Baz writes:
Spyware present on many iPhone Apps in a service offered to iPhone devs to a 3rd party company for statistics collected in the background from iPod touches and iPhones, including unique device ID, usage time and longitude and latitude.from Eidac:
* Every time you quit an application that integrates Pinch Media, the following data gets transferred to Pinch Media: iPhone UUID (the unique ID of your iPhone), Iphone Software release, iPod/iPhone version, a timestamp when application usage started, a timestamp when application usage ended and (if you allowed it) the longitude and lattitude values of your position. You can see the detailed data that gets send out to Pinch Media in the graphic to the left.
* If no active internet connection is detected, the usage data gets saved to an sqlite database for every session. The next time there is an internet connection available all that data gets send out to Pinch Media servers (beacons.pinchmedia.com).
* This all happens in the background. The user has no clue that data is send out to Pinch Media.
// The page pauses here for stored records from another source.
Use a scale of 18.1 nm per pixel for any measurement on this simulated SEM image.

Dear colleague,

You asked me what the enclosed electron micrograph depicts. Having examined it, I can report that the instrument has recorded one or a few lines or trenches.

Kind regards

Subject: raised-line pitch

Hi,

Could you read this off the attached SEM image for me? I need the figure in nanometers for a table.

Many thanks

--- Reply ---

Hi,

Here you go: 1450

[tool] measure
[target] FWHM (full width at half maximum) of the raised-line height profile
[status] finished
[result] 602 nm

The co-founder of Pinch Media, the service in question, is quick out of the gate to respond to the post:
You might wonder if the data we collect is ‘personally identifiable’. There’s two pieces of data worth discussing – the UDID and the latitude/longitude coordinates. The UDID is tied to a specific phone, but can’t be traced back to a user’s identity – we’ve got no way to get your name or address from it, even if we wanted to, which we most certainly do not. The latitude/longitude coordinates are used only to provide high-level aggregated geographic reporting. So the application developer might learn that he has nine users near Berlin, but never anything about any individual. We also don’t let application developers send back personally-identifiable information using custom actions – in fact, we’ve turned people away who’ve wanted to do this. There’s not a single user’s phone number, name, or e-mail address stored in our system, and there never will be.